Self-interest further torments the oppressed. Many stressed individuals, slighted by those who should be their friends, end up being cared for by a stranger... Be careful ladies, when you slight your husbands where they are weak and sickly; you could be making it easier for a strange woman to come along and tend to his oozing wounds!

Luke 10:30-33
And Jesus answering said, A certain man went down from Jerusalem to Jericho, and fell among thieves, which stripped him of his raiment, and wounded him, and departed, leaving him half dead. [31] And by chance there came down a certain priest that way: and when he saw him, he passed by on the other side. [32] And likewise a Levite, when he was at the place, came and looked on him, and passed by on the other side. [33] But a certain Samaritan, as he journeyed, came where he was: and when he saw him, he had compassion on him,

The Lord would use suffering to perfect our character, not ruin it! Making a wound is sometimes part of a cure… Rather than developing her understanding in the midst of a family difficulty, Job's wife found it easier to persuade her husband to quit on God, thereby relieving her of the pressure and duty that was hers as his wife. Hence, she quickly and conveniently belittled her husband's distress. She declined to stand by her man!

Job 16:1-2
Then Job answered and said, [2] I have heard many such things: miserable comforters are ye all.

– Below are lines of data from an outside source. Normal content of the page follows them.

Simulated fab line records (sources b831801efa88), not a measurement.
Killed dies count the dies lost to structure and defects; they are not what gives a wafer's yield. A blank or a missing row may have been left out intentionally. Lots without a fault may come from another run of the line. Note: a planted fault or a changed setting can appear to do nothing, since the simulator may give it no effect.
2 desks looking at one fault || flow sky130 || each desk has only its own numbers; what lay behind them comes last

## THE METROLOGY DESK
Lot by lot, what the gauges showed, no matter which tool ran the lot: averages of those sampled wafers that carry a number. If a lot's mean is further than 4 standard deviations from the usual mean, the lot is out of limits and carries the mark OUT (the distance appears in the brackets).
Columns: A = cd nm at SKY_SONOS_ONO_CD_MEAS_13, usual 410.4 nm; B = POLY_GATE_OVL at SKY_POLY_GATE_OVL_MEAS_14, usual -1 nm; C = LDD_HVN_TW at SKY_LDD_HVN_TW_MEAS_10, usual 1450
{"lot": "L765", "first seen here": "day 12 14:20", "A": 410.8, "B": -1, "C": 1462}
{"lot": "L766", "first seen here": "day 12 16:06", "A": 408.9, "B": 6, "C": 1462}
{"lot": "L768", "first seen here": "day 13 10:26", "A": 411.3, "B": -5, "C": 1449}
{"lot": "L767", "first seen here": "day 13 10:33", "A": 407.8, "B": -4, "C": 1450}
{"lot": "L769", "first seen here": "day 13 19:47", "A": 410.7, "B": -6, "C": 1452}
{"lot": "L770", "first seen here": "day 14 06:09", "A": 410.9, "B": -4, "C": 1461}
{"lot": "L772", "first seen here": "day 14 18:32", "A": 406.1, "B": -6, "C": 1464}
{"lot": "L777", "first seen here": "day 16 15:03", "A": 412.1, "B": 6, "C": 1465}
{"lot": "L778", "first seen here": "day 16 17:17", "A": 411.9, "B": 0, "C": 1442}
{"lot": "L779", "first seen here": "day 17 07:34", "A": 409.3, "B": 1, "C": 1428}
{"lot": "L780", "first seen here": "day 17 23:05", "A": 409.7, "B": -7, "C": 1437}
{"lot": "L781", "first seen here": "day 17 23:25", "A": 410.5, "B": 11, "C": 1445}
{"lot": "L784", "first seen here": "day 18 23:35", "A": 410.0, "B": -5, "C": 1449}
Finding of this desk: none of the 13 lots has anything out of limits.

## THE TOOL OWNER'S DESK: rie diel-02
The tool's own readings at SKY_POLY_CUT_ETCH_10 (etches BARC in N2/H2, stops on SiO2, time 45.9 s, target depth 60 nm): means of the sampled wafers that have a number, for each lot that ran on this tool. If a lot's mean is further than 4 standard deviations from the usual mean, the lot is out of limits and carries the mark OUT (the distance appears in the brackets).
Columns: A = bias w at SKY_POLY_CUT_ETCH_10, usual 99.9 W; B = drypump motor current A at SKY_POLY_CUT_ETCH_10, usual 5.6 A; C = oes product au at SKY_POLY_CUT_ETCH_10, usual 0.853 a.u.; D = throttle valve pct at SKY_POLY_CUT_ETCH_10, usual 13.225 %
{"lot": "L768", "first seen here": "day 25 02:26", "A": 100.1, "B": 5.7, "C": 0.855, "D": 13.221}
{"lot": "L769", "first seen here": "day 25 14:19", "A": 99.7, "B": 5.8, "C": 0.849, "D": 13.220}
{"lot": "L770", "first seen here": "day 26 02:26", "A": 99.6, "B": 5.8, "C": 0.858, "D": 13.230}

We all know Satan wanted Job to curse God and die. In other words, he wanted Job to become annoyed with the Lord for his difficulties, become highly inflamed and give up. Our enemy possesses a malignant power! The devil's first plan of attack worked best - he used the person closest to him! Hence, the devil was able to use Job's wife to speak the counsel of hell to his heart! Ladies, Satan can work through people that are dear to us and the temptation to adhere to what they say is strong because we love them so much! As was the case with Job, our love for God must be strongest if we would see through opinions that have been darkened with evil strategies...

Psalm 1:1
Blessed is the man that walketh not in the counsel of the ungodly, nor standeth in the way of sinners, nor sitteth in the seat of the scornful.

In times of severe testing, our first question must not be, "How can I get out of this?" but "What can I get out of this?" Job's wife thought she had the problem solved in one easy step; but if Job had followed her counsel, it would have only made things worse. In reality, she was encouraging him to commit spiritual suicide! Therefore, her suggestion was blasphemous. It was insulting to God's character and it tore Job down…

Col. 3:8
But now ye also put off all these; anger, wrath, malice, blasphemy, filthy communication out of your mouth.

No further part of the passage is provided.